One in Four Americans are Secessionists

A news analysis from Reuters finds that almost 1/4 of Americans want their state to seceed from the United States.

Reuters has been running an online poll asking "Do you support of opposed the idea of your state peacefully withdrawing from the United States of America and the federal government?" So far, 23.9% say they are inclined to leave the United States.


Secession got more support from Republicans than Democrats, more from right- than left-leaning independents, more from younger than older people, more from lower- than higher-income brackets, more from high school than college grads. But there was a surprising amount of support in every group and region, especially the Rocky Mountain states, the Southwest and the old Confederacy, but also in places like Illinois and Kansas. And of the people who said they identified with the Tea Party, supporters of secession were actually in the majority, with 53 percent.

Reuters made some follow-up phone calls to some of the respondents to find out what was really behind their wish to leave the U.S. They found that people are angry at the federal government for a number of reasons.

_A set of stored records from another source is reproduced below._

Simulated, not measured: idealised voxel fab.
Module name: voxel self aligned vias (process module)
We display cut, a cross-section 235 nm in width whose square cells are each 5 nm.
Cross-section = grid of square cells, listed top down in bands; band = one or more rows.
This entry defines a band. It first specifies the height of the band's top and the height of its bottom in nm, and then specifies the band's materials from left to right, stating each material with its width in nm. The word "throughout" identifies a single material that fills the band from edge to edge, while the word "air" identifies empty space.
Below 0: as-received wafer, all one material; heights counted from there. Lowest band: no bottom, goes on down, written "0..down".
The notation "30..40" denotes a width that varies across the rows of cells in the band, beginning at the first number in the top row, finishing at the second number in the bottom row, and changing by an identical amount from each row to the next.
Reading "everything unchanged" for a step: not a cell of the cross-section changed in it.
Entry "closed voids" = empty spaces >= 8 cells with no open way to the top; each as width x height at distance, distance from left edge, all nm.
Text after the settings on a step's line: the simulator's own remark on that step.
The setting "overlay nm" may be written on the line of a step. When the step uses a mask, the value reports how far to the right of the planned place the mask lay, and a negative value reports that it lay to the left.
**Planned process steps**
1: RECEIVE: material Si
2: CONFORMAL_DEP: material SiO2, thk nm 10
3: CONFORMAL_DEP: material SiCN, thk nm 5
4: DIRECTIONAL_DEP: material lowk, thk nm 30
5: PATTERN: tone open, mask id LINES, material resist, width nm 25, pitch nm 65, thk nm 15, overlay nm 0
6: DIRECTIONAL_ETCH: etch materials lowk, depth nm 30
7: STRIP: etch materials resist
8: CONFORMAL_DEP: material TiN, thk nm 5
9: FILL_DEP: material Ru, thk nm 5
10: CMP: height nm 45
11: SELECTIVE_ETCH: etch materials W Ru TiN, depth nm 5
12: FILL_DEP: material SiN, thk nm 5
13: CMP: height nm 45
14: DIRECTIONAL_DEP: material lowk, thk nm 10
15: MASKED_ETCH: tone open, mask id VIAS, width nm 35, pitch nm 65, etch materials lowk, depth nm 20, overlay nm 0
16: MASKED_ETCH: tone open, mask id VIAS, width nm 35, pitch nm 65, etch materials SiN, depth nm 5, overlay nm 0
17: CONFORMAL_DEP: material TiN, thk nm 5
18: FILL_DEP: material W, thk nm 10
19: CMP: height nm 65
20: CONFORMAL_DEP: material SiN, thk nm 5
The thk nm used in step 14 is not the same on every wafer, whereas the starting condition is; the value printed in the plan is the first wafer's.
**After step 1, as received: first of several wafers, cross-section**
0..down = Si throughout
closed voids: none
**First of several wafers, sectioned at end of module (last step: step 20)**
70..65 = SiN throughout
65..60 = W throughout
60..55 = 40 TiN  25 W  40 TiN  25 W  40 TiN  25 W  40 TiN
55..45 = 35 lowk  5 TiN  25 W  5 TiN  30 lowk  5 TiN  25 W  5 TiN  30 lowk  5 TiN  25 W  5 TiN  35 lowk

Those we spoke to seemed to have answered as they did as a form of protest that was neither red nor blue but a polychromatic riot — against a recovery that has yet to produce jobs, against jobs that don’t pay, against mistreatment of veterans, against war, against deficits, against hyper-partisanship, against political corruption, against illegal immigration, against the assault on marriage, against the assault on same-sex marriage, against government in the bedroom, against government in general — the president, Congress, the courts and both political parties.